Many professional cyclists ended their season with the World Championships and have returned home for a well deserved break. BMC’s Chris Butler still has a couple more European races before he can pack his bags for Greenville, South Carolina.
Butler started his European campaign back in April at the Giro del Trentino. He returned home after Trentino for a short break before the Amgen Tour of California – his first major professional stage race for BMC. From here on the 21-year old has raced in a selection of stage races and one-day classics. As the season started to draw to an end he was again selected for the American national squad for the Tour de l’Avenir. Only riders 23-years or younger can participate in what is widely considered the “Tour de France” for riders in that age bracket. The American squad got off to a strong start with Taylor Phinney winning the opening prologue. However it was teammate Andrew Talansky who was battling for the top step on the final podium. At his side helping him in the mountains was Butler. Ultimately Talansky finished second overall and Butler an admirable 18th. Phinney, who will be Butler’s teammate next year on BMC, crashed hard in stage 2 but gutted it out for the rest of remaining stages to finish.
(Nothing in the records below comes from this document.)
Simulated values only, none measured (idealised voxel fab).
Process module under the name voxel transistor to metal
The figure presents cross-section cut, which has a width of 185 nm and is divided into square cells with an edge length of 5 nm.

After France, Butler was back in his hometown of Greenville and riding support for his teammate and defending champion George Hincapie in the US Pro road race championships. From there it was the trip to U-23 Worlds in Australia. Butler was part of the squad that brought home the bronze medal in the road race. After Geelong it was back to his home base of Italy for his last three races of the season: Paris-Tours, Giro del Piemonte and Lombardy.
Paris-Tours is considered a Classic for the sprinters – not exactly the terrain the slightly built Butler excels in. However, Butler finished putting another notch in his classics belt.
Finally there were only two races separating him from returning home to Greenville.
“Today (Piemonte) was pretty tough. For the past two months I have done some of the top U23 races and U.S. nationals – but these races are definitely a step above. So it has been abrupt transition back to the big races.”
With just the Tour of Lombardy this Saturday, Butler knows that at a distance of 260 kilometers it is going to be a long day in the saddle.
“Lombardy is going to be an incredibly tough race. I want to help the team as much as I can, which will probably consist of pitching in the first part of the race until the leaders blow it apart.”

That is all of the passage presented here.